Staff shortages in Minnesota prisons are driving a glut in overtime hours for correctional officers, taking away valuable rehabilitative programs for inmates and making the facilities more dangerous for staff and prisoners.
Minnesota's Office of the Legislative Auditor presented the results of a scathing assessment on security in the state's prison system Wednesday, showing how a rise in inmate population has long outpaced staffing levels, hindering safety in Minnesota's 11 prisons. At the same time, the Department of Corrections has failed to create a comprehensive system to track assaults, meaning leadership doesn't fully understand the security problems they face or how to fix them.
"I really feel like we are at an absolute crisis here at the DOC. We are at a breaking point," said Rep. Marion O'Neill, R-Maple Lake, at the audit hearing. "Right now, we've got to stop the bleeding."
"I feel that same sense of emergency," said Paul Schnell, who was appointed as commissioner of corrections in January 2019. "If I could wave a wand and fix this, I would do it in a second."
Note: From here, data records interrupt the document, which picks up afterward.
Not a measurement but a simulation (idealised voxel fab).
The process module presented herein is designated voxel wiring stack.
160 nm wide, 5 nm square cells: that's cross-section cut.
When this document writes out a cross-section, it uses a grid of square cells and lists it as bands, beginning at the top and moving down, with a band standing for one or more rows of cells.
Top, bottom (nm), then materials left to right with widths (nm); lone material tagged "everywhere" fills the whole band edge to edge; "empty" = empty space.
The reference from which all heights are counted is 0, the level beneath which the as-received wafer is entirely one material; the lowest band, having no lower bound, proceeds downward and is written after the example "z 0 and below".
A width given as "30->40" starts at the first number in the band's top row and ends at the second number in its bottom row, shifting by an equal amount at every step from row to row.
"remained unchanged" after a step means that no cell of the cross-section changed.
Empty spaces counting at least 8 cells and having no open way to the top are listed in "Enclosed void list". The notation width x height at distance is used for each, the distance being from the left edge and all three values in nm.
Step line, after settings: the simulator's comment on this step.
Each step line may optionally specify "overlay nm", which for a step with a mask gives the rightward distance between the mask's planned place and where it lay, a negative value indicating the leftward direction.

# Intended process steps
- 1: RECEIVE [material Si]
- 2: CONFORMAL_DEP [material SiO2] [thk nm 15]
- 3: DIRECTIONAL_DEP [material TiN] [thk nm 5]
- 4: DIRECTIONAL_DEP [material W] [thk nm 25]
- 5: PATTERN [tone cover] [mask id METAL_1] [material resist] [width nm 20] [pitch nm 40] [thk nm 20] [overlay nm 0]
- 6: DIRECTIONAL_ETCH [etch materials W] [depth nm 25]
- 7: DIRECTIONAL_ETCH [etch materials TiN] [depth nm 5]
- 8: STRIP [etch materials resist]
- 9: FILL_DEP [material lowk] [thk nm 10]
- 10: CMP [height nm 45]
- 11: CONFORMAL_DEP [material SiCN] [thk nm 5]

In 1998, Minnesota prisons incarcerated 5,680 inmates and employed 3,100 full-time staff. In subsequent years, legislators passed a series of tough-on-crime laws that sent more people to prison for offenses such as drunken driving, guns and sex crimes. But the state failed to keep up with staffing levels. Last year, Minnesota counted 9,248 inmates and 3,740 corrections staff members, according to the audit.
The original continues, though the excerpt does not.